'India reshaping global IT, but remains small player'

Six decades after its birth, the global IT industry has grown into a trillion-dollar behemoth. But while India has played a stellar role in shaping the sector, its share in the pie is a minuscule three percent, say the authors of a new book.

"India showed that the characteristic of on-time and within-budget delivery is something that can be expected as the norm," said Priya Kurien, who has co-authored "Blind Men and The Elephant: Demystifying the Global IT Services Industry" with Was Rahman.

"More importantly, it has also been bringing in a much better success rate for the quality of project work delivered," said the Bangalore-based Kurien.

Yet at $18 billion (Rs.711 billion), the total revenue of India's IT services exports is still less than three percent of the total IT services pie.

"Therefore, while in India there is considerable hype and excitement about the role of the Indian IT industry, just from a contribution to the global pie, there is plenty more to be done," Kurien told IANS in an interview.

Tracing the six decades of global IT services, their Sage-India published book looks at the state of three giant global IT service organisations - IBM, EDS and Accenture - and the Indian challengers TCS, Infosys and Wipro.

Unable to find "books that gave us enough insights into the past of the IT services industry," the authors got the idea to write a book covering past, present and future of the sector.

"We certainly don't offer any predictions on where the industry will go, only possible scenarios that can play out and other factors that will have a major impact on the industry," they added.

India needs to learn some lessons in a hurry, they suggested. "Given India's fascination with the IT industry, we do think this will have more readers in India," said London-based Rahman.
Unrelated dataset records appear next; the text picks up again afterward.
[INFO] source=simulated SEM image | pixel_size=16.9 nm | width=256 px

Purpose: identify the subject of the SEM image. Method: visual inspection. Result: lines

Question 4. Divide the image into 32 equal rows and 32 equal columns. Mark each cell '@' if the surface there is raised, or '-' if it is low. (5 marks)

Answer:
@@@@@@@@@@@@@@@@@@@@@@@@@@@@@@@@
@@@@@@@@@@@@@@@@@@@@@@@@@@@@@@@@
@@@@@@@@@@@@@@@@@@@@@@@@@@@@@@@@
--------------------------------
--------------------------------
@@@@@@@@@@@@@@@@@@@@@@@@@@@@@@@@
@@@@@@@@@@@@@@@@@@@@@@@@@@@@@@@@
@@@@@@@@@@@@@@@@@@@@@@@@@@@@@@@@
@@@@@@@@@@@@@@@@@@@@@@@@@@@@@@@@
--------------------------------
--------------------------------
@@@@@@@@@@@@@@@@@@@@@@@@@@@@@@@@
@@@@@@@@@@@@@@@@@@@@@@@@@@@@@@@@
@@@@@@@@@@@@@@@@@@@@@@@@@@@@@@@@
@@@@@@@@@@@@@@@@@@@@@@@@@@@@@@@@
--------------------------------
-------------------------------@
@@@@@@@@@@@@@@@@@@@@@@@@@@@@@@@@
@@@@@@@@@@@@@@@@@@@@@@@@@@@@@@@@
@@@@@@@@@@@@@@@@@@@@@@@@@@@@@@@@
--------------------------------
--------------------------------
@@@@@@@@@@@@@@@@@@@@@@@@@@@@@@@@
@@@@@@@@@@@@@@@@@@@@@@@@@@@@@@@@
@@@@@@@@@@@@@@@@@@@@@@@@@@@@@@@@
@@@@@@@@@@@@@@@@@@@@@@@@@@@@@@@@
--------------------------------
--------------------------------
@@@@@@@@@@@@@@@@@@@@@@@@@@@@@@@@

Rahman is CEO and co-founder of Dolphin Advisory. He has spent a career advising business and technology executives on how to leverage the potential of IT. He has been involved with many corporate big names and a charter member of TiE UK.

Kurien is managing director of Dolphin Advisory. While at Insosys Technologies for a decade, she co-developed the firm's European Strategy and its Solutions Programme.

The authors say in terms of executive customer relationships, the largest IT services companies globally have expanded because they have very strong relationships at senior executive levels of their customers.

"Acquiring and managing such relationships is quite effort intensive and challenging. The top Indian players are doing this but the rest of the industry probably has things to learn on this aspect," Kurien pointed out.

Likewise, most Indian IT services firms have been riding on "Brand India" that seems to denote low-cost and high quality IT services to Western customers.

"The need for differentiation and uniqueness for each Indian player is something that will become the need of the hour as Indian firms begin to compete much more against each other than 'in-house' IT teams or Western competitors, as was the case in the past," said Rahman.

Large global players also know the value of a consortium to win the really big deals, for instance, with the US government or the UK National Health Service.

"Indian IT service providers have been growing so rapidly and since the market seems to be growing, collaboration and partnerships have not really been important thus far but will become increasingly so to win the larger deals," suggest the writers.

They argue that Nasscom (National Association of Software and Service Companies) numbers peg the Indian IT and ITeS industry to be employing over a million people. Even as a percentage of the total employment by the IT industry globally, this is a fairly high percentage.

"This number continues to rise year on year right now. As many people are part of this industry and aspire to be part of it, and are investing in building careers in it, we think it is useful and relevant for them to understand the past, present and the scenarios for the future of the industry," said Kurien.

According to Nasscom, last year the domestic spending in India was $8.2 billion. As a fraction of the global IT spending, this is still very small.

But it is beginning to grow with both large and SME businesses beginning to utilise IT. Not having constraints of legacy infrastructure, both types of businesses are leapfrogging generations of technology to begin with the latest available today, the authors say.